Center for Independent Living to open new store on Telegraph

The Center for Independent Living will celebrate the grand opening of its new redistribution store Friday.

The center, a 40-year-old organization run for the betterment of disabled individuals locally and nationally, will open a store that will repair wheelchairs and redistribute donated scooters and other technology devices to assist the elderly. Called The Shop @ CIL, it is located in the center’s former headquarters on Telegraph Avenue.

“There’s a real need for this type of service,” said Lauri Shay, the store’s manager. “There are a lot of people with disabilities in Berkeley, a lot of people who don’t have access to devices and equipment they need. This is an opportunity for us to give out equipment they need to live lives more independently.”

The grand opening — which will be held from 4 p.m. to 7 p.m. — will include a tour of the space, demonstrations of equipment and speeches by city leaders such as Mayor Tom Bates and disability awareness speaker Gary Karp.

“CIL has done so many good things — accessible housing, transportation, employment, preventing discrimination to disabled people — it’s a really incredible gem that we have here in Berkeley,” Bates said. “It’s terrific having another asset for disabled people, in this case getting wheelchairs and other apparatus they need repaired.”

Founded in 1972 by disabled UC Berkeley students, the center was born out of the independent living movement for disabled people in the 1960s and has since advocated for improvements in the city and across the state, according to the center’s website.

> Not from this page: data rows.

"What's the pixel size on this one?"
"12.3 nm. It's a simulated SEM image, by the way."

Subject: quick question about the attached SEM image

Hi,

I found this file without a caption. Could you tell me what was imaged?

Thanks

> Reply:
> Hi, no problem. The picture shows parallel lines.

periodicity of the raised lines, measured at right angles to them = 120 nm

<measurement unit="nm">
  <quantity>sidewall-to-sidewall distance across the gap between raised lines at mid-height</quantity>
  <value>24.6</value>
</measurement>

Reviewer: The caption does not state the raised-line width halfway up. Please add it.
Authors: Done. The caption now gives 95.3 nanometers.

“(The center) is the model for hundreds of independent living centers throughout the U.S. and the world,” a statement on the center’s website reads. “And it is because of (the center), and organizations like it, that people with disabilities have a resource where they can learn the skills to make their own choices and fight for and achieve their civil rights.”

The center helped bring about curb cuts, the wheelchair accessible ramps in sidewalks, in Berkeley and organized the West Coast testimony to help pass the landmark American with Disabilities Act in 1990.

“CIL was at the forefront nationwide,” Bates said. “It’s one of the most important things that’s happened in Berkeley. CIL … changed the world for disabled people.”